It has already been said many times that the age of e-commerce is now well and truly starting to show as we are seeing big retail chains starting to twitch. The footfall that was once seen inside malls in different parts of the world has greatly reduced. This means that the cost of maintenance has exceeded that of sales. Talking about malls, which have a lot of retail stores under one hood, we know that they are suffering badly. While there is still hope for retail store owners, the malls have been dying lately.
And we have one of the biggest casualties from Canada as the second-biggest pension fund provider of Canada, Caisse de Depot is going to sell one-third of the malls that they have in possession. This decision has been taken on the back of e-commerce which is now hurting the Canadian retailers. It is also reported that Caisse de Depot owns 25 malls in Canada which means more than 8 of them will be closed very soon.
Caisse de Depot has said that its 25 malls caused them to decline 2.7% in value of real estate portfolio last year which is why they are looking to offload one-third of those properties. Apart from selling the malls, Caisse de Depot also says that transforming the malls to residential spaces or logistics space is also on the card if a sale doesn’t go through.

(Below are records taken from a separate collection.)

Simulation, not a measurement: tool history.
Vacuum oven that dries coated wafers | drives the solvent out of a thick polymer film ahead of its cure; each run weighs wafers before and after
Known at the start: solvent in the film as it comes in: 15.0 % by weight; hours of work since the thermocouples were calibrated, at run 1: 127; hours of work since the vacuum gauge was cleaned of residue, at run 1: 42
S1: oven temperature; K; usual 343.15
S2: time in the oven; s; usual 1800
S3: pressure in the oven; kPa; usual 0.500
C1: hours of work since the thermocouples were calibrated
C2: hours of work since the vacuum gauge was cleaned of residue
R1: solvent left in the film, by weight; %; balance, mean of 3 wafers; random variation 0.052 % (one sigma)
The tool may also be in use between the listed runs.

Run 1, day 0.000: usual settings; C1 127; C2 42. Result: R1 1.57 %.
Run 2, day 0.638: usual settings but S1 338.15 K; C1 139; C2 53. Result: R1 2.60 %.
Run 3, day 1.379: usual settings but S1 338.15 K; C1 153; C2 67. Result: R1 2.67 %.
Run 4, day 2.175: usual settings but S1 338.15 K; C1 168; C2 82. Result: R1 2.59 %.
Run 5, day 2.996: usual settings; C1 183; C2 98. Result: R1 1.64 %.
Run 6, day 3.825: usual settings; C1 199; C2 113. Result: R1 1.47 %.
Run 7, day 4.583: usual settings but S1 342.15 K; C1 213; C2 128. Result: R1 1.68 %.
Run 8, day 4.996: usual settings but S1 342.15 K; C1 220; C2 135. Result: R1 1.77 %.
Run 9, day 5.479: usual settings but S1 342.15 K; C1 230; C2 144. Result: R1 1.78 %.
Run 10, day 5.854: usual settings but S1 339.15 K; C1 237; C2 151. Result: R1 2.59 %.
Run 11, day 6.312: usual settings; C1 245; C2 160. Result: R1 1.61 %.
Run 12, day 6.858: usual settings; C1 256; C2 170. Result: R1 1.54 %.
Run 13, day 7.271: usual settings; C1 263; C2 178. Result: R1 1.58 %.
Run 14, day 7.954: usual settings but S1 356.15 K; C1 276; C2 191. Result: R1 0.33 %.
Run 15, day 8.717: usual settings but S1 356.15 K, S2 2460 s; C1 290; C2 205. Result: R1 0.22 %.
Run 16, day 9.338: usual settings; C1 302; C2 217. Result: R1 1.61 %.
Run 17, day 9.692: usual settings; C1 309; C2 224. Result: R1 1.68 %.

The firm added that “Canada had been relatively protected but global trends are accelerating and are hitting us too, When you have 25 shopping centers, it’s a big amount — even if it changes just a little bit, it has a great impact immediately in terms of figures”.
The concern for mall owners is not only in the vastly reduced footfall but also to make sure that their property is filed with rent-paying tenants since they are also backing out due to poor sales.